API support for changing device memory mappings

For anyone at NVIDIA.

Would it be possible to add CUDA driver support for changing the mappings of allocated memory regions? For example, say I have allocated two regions using something like cudaMalloc, where A* points to region A and B* points to region B. Would it be possible to include a function that would change the mappings such that A* points to region B and B* points to region A without changing the actual values of A* or B*? Even the ability to call cudaMalloc and specify the address being allocated to would be sufficient. I am hoping that GPUs implement some form of virtual memory and that this would be possible by changing some page table entries in the driver.

We are currently trying to add support for context switching from one GPU to another in Ocelot and this would significantly make my life easier. The main problem we are having is that after we copy all of the state from one GPU to another, any existing pointers to cudaMalloced regions are no longer valid. We are currently handling this via pointer analysis, but this only works in cases where pointers are passed as parameters to kernels and not embedded in other memory regions. More generally we could handle it by allocating all memory using the zero-copy mechanism, but we would like to avoid the performance overhead.

We have a similar issue in implementing checkpointing of CUDA applications. You can checkpoint GPU memory, but you can’t restore the checkpointed memory objects to the same addresses because you can’t control where each object is allocated in global memory by the standard cudaMalloc.

A workaround that we are currently using is to have a custom memory allocator. When an application is started, our checkpointer initializes a memory pool by taking most of free global memory (e.g., 90% of the physical capacity). It intercepts all of the calls to cudaMalloc and allocates a memory region of the specified size from the memory pool. This way, you can have 100% control of object allocations in global memory.

There is one caveat though. The address where the memory pool is allocated is nondeterministic due to the paging in global memory. So, if the new pool address is drastically far from the original address, you can’t restore data at the same addresses. However, in reality, since the pool is allocated in the very beginning of the application, this seems to be always the constant. And at least you can safely check whether it is actually the same when restarting applications.


Out of curiosity, how does that work if you have multiple programs running that all want to allocate nearly all the free memory? Does one take most, then the next takes most of the left overs, then the next takes most of those left overs, giving the next one less and less to work with? I’m honestly curious about it and don’t mean to insult.

I use a similar memory manager to what naoya is describing in my linear algebra codes, and my solution is simple - compute exclusivity. We keep all our dedicated compute GPUs in compute exclusive mode, which guarantees only one context per GPU at a time.


Are the range of addresses returned by cuda malloc relatively constant from one invocation of an application to another?

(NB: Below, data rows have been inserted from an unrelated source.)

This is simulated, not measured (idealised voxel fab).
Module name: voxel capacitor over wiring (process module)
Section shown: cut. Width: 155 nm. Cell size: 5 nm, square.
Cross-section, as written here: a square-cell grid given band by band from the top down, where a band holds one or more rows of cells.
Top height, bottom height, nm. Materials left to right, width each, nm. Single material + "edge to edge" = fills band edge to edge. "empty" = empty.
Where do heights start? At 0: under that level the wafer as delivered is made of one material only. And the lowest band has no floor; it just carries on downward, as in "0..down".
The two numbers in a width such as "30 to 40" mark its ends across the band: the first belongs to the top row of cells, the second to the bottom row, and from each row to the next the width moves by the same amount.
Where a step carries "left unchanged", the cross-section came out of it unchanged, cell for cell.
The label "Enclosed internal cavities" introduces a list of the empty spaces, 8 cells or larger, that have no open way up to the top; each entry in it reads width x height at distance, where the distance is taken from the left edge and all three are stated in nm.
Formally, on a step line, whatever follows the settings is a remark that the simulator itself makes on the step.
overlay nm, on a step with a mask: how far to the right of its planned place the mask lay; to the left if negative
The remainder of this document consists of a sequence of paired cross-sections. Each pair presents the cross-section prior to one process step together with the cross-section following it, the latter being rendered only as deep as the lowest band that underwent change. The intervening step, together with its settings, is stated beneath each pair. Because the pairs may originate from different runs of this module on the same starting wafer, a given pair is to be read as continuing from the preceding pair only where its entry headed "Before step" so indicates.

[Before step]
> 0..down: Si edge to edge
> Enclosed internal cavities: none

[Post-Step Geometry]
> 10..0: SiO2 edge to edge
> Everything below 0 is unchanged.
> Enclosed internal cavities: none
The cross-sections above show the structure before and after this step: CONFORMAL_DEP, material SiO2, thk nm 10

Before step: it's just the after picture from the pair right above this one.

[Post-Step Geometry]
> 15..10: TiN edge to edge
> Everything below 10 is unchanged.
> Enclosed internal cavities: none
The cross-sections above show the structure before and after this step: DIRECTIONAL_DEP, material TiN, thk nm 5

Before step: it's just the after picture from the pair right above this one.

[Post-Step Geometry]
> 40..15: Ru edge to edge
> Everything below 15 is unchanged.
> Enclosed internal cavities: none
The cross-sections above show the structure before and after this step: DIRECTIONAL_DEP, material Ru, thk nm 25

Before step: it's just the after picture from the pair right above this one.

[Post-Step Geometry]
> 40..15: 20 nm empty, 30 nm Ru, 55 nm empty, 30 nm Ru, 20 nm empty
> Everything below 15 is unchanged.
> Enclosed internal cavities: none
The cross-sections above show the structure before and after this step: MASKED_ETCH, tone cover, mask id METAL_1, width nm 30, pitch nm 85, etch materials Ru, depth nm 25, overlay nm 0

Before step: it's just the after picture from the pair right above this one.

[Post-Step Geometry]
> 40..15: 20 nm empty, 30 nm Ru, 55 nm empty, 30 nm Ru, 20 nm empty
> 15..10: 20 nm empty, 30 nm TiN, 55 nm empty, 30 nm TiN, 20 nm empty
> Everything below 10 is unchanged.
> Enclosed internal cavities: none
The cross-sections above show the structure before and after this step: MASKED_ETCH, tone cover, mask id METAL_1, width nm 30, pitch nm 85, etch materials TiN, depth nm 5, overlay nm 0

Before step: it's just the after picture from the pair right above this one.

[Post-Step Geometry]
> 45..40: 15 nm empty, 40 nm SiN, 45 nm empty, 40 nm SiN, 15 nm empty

At least on Linux, with dedicated compute cards, it is. The first thing my codes do is allocate as much free ram as is available, and the starting address returned by cudaMalloc is extremely predictable. So predictable that successive runs of the same application get allocated blocks containing the results of the preceding run from global memory with perfect alignment (I have actually used that technique to recover the partial results of crashed or killed applications before).

When a display manager is running on a card, that piece of serendipity goes away. On a 896Mb GT200 card, the free memory available can vary by +/-100Mb, even running a minimal 2D window manager, and things move around in device memory quite a lot. On a WDDM operating system with active paging, I wouldn’t like to guess what happens.

This has been added to my list of things to investigate. Thanks all.